I loved 2016’s video so much, in 2017 I decided to do it again.

Creating something like this really makes you reflect on the big things and little ones over the year. As well as travelling as far as Fiji and the US, I’ve met a lot of awesome people, done some totally random things and had a LOT of fun. As you might be able to tell.

Thanks to all my friends and family for starring in my 2017, for making it such an amazing year, and for putting up with me taking videos all the time. A special shout out to Bax who is in it almost as much as I am.

If you want to do your own 1SE (do it, do it), download the app. Here’s mine…cheers! (Edit, this is version 2 of the video, which has an extra second on 30th December so I didn’t leave out Dani 🙂 )

And if you need more one seconds in your life, you can check out 2016’s video here:


2016 in just over 6 minutes

2016 was a pretty momentous year for me. It was the year I packed a suitcase, said goodbye to everybody and everything I’d known my whole life, and moved 7,000 miles away from Manchester to Singapore to run a new business and start a new life.
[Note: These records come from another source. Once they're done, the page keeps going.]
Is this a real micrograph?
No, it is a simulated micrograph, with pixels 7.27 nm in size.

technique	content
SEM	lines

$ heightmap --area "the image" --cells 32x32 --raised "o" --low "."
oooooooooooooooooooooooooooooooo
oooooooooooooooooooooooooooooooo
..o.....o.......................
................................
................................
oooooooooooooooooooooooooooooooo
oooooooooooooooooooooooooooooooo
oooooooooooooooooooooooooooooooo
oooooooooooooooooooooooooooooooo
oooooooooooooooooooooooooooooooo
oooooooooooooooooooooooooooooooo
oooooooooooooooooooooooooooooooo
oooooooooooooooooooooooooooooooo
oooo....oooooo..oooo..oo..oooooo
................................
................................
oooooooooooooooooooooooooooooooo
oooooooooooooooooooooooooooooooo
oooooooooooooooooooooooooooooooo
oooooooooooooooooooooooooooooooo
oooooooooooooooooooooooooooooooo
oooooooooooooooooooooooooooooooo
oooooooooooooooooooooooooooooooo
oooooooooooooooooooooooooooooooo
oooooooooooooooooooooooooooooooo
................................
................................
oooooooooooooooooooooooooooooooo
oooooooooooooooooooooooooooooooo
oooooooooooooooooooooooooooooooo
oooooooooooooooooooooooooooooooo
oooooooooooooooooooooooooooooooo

I didn’t really have any idea what I was letting myself in for, but to document my new life and adventures (assuming I was going to have some. I did…) in Singapore, and to do another image-based challenge – plus give me something to do, since I came on my own, and didn’t know anyone in Singapore – I decided to take one second of video everyday. There’s an app called 1SE which you can use on your phone which runs it all together for you and helps you create your own video-diary-blog-thing. I was introduced to it at the end of 2015 by a client at work and I’m so glad I was, as it’s been a fab project to do.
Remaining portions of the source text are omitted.